Friday, August 04, 2023

Do Conventions Matter?

I've written occasionally here that I sometimes find political scientists better at working with political statistics than at original thinking about political questions.  Emmett Macfarlane is one I exempt from that criticism. His books and his SubStack are frequently interesting and original takes on Canadian political and constitutional questions.

His most recent SubStack posting is about political "conventions." Not conventions meaning the big meetings that political parties hold, but conventions meaning the unlegislated but generally accepted rules that govern aspects of political life.

Here Macfarlane  is mostly at pains to reject recent claims that there is or should be a convention to the effect that "the party that 'wins the most seats' in an election automatically get to form government."

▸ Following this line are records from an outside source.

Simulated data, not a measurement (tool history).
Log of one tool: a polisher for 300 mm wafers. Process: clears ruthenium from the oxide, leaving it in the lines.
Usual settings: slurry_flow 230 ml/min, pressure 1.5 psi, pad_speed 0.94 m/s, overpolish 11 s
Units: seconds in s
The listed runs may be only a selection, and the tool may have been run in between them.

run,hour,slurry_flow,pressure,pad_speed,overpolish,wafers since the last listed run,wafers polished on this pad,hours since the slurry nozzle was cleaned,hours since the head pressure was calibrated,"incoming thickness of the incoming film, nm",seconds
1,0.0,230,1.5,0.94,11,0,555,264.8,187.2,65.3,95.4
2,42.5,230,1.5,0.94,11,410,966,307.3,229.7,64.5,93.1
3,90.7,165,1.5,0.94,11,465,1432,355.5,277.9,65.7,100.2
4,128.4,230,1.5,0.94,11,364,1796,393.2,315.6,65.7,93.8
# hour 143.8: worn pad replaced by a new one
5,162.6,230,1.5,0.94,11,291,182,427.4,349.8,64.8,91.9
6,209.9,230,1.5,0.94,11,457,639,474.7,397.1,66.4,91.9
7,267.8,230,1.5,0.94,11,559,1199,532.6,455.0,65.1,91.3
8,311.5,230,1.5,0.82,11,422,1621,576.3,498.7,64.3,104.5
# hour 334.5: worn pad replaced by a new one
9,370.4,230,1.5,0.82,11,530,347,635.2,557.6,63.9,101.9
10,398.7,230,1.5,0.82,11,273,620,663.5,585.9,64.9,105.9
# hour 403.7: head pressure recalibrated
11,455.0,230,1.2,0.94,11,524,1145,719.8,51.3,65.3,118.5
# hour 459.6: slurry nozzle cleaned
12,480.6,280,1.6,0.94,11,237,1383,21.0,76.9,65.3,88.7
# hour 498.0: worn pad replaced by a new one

The alleged convention at issue is, I think, an argument being put forward by Conservatives who fear that they will face an endless string of Liberal minority governments supported by the NDP unless they can create a "convention" that would require a governor-general to invite them to form government if they win more Commons seats than the second-place party -- even if the second-place party is in government, has support from other parties in the Commons, and wishes to test its support in the new House of Commons.

I don't disagree at all with Macfarlane on all that. The alleged "convention" makes no sense, and he explains why. 

What does puzzle me is what existing conventions he would defend under his definition that "Conventions are binding political rules of behaviour rooted in reason. It is important to distinguish these from mere practice, precedent, or custom."

Binding? Beyond "reason," who or what binds us to them? It is sometimes suggested that responsible government, meaning the accountability of the executive ("the Crown, if you like) to the legislature, is itself a convention, and a binding one.  But it is not. In Canada at least, it has since 1867 been guaranteed by bedrock text in the constitution itself.  

What "conventions" are there in Ottawa that have the force of law without actually being in the law? I might suggest that a convention is a practice that  tends to makes the running of a political system more efficient and practical, which does not contravene existing law, and which Parliament allows to persist.

Do we need the convention that compels the governor-general to allow the governing party to face Parliament after its slate of candidates has placed second in a general election to be binding?  Hardly. The second and third parties, if they in combination hold a majority of seats in the new Parliament, will have no trouble overcoming the will of the G-G who defies the convention. They would toss out the new government that lacked majority support in Parliament as soon as Parliament met.  Indeed, that's why the "convention" exists and is followed, whether "binding" or not. It would be foolish and impractical to impose on Parliament a doomed new government to which the new Parliament would not give majority support. 

I may indeed be wrong about the limited need for binding conventions.  Enlighten me. 

P.S. I cannot help pointing out the title of this post is a riff on political scientist John C. Courtney's book Do Conventions Matter? But that book is indeed about the conventions held by political parties in hockey arenas and cow palaces, not about the rules of procedure about which Macfarlane is writing. As it happens, the need for them to exist is not binding either.